IT was interesting to note that in his inauguration speech last week, President Obama said that we could no longer deny the science of climate change. That we all have to work towards reducing the impact that climate is having on countries all over the world.
The American oil companies will not be happy to hear their president finally kicking into talk (hopefully action to follow), on climate change. This was in the same week, when NASA researchers said 2012 was among the ten warmest years the world has experienced since the 1800s.
NASA researchers said it was the ninth warmest year while experts from another American agency said it was the tenth. Both teams said that temperatures would have been higher if it had not been for the La Nina weather pattern that brought cooling to some regions. They were equally certain carbon dioxide had been the principal driver of the rise over the past 50 years.

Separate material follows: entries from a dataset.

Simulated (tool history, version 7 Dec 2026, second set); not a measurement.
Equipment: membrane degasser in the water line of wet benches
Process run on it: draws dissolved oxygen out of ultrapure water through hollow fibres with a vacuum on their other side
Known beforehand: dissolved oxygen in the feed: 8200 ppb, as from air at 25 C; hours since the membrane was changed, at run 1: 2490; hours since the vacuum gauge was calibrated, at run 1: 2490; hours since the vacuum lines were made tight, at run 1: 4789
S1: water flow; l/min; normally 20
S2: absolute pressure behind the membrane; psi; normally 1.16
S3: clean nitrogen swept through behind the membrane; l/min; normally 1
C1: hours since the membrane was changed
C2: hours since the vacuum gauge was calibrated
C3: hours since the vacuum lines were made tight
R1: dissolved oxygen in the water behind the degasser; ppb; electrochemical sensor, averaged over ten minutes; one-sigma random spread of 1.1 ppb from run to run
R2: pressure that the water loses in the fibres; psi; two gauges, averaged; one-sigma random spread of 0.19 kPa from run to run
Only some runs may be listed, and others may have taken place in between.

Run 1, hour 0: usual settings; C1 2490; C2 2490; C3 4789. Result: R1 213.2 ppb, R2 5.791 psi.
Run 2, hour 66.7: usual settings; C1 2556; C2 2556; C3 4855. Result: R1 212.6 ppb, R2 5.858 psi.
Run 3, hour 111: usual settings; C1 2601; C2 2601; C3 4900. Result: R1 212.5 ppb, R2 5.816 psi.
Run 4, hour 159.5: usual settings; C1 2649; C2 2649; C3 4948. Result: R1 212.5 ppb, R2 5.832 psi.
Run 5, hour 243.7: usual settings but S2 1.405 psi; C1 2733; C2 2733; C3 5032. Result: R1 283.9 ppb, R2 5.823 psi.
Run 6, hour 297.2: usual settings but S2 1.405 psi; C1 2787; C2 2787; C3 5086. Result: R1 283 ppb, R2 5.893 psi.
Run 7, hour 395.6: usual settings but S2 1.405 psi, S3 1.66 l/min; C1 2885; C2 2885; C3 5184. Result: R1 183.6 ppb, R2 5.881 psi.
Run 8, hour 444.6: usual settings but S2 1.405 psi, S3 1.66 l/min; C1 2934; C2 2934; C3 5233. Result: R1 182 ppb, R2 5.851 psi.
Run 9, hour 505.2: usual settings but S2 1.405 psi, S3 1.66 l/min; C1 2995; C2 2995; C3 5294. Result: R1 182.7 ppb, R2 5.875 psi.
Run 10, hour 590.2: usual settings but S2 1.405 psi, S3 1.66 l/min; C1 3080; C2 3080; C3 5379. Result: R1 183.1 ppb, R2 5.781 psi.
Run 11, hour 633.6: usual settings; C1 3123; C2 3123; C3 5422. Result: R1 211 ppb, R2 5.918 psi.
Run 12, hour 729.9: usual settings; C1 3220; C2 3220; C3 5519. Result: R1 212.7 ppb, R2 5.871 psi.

The National Oceanic and Atmospheric Administration (NOAA) said their analysis of temperature data from a global network of weather stations indicated that the average temperature for 2012 was 0.57C above the 20th Century average. The agency stated that all 12 years of the 21st Century rank among the 14 warmest in the period of record-keeping.
"This past year, unlike the US they were not a record globally but they certainly were warm," said Thomas Karl, director of NOAA's National Climatic Data Centre. "In fact, it marks a persistent above average - every year has been above average since 1976."
Using the same data but carrying out a different analysis, NASA said it was the ninth warmest year with temperatures 0.6C warmer than the mid-20th Century baseline.
The perceptive person should notice that the frequency of unusually warm extremes is increasing. It is the extremes that have the most impact on people and other life on the planet. According to both groups of researchers, most areas of the world had higher than average temperatures in 2012 while the Arctic experienced a record breaking ice melt.
Also in the news this week are the glaciers in the tropical Andes of South America, which have shrunk by an average of 30-50 per cent since the 1970s, according to a study published in the academic journal Cyrosphere. The glaciers, which provide fresh water for tens of millions in South America, are retreating at their fastest rate in the past 300 years. The study included data on about half of all Andean glaciers and blamed the melting on an average temperature rise of 0.7C from 1950-1994. Add this to the record temperatures experienced in parts of Australia of over 50 degrees celsius and we have evidence that something strange is happening our weather patterns. When we look at weather patterns over a 30 year period, we get an indication of how our climate is changing.
When our economic and financial woes are rectified, as they most certainly will because of their cyclical nature, we will still be left with the challenges of climate change and how to safe guard the planet for ourselves and future generations.
It is an issue that will not go away!